"Dante and Milton, endowed with temperaments curiously alike and intellects evenly matched, did, at three centuries' distance from one another, encounter much the same vital problems, endure similar vicissitudes, tread the same path foot for foot, produce a body of work which is comparable not only in general but in detail, and build each his enduring monument with a poem [Dante's Divine Comedy, Milton's Paradise Lost] which is the statement and justification of his faith."
Dorothy L. Sayers. "Dante and Milton," Further Papers on Dante (New York: Harper & Brothers, 1957), 148-182.
Yet Dorothy L. Sayers admits there is little textual evidence for a direct influence of one over the other, and she is quick to state her bias towards towards Dante. It soon becomes clear that her strategy is to use Milton as a foil for Dante, and consequently, to denigrate Renaissance Humanism as the corruption of medieval Catholicism (indeed, she says that she and Dante "share the same faith").

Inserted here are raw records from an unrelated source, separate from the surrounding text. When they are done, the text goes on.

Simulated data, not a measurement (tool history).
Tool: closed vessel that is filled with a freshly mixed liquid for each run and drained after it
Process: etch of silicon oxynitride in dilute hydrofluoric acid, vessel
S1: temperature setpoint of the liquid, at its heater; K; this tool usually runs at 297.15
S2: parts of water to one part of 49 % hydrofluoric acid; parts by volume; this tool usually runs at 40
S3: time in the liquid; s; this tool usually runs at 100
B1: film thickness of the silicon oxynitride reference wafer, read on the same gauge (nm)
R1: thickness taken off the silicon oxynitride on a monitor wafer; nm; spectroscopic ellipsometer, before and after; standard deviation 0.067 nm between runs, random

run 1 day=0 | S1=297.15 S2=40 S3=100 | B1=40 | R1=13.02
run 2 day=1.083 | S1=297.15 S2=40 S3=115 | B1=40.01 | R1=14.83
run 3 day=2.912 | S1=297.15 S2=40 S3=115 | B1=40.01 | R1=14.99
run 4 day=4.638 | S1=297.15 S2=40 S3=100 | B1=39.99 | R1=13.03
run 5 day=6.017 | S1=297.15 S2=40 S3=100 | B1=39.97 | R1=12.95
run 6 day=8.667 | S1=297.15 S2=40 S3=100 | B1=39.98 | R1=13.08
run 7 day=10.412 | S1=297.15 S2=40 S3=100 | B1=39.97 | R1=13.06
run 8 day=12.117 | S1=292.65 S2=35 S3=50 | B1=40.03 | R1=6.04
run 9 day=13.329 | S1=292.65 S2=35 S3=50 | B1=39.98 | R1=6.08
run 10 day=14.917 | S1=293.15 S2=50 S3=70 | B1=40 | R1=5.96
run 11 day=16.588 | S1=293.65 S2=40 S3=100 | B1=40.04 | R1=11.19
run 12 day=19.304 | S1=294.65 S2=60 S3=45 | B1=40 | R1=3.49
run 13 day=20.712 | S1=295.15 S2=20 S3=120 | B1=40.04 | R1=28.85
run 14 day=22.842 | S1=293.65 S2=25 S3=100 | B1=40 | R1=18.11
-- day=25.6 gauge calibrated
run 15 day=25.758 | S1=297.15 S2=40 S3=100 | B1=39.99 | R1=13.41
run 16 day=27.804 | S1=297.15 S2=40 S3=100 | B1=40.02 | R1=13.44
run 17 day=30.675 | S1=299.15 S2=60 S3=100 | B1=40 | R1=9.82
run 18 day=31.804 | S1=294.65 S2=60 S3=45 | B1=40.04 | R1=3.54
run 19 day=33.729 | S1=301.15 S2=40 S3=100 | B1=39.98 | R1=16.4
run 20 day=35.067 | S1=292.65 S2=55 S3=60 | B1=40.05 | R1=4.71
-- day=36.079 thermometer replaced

In contrast to Milton, whose expectation of perfection in everyone and every institution led to a life of shocks, failures and disillusionments, Dante's whole nature, his entire being, was present in and expressed by his faith. And Sayers is eager to point out that "nowhere in Dante do we find the smallest vestige of contempt for, or resentment against, Women in general." This is because "Dante was sexually centralised" and Milton was not. In other words, Dante was a grounded realist, while Milton's "idealism was his undoing, and his very virtues betrayed him." This helps to explain why Milton makes the God of Paradise Lost into a set of abstract properties and theological affectations; and why Milton landed in between the heresies of Arianism on the one hand (disbelief in the full divinity of Christ) and Pelagianism (human nature is sufficient in itself to achieve salvation and perfection) on the other.
"Milton," Sayers finally observes, "was a Dante deprived of Beatrice."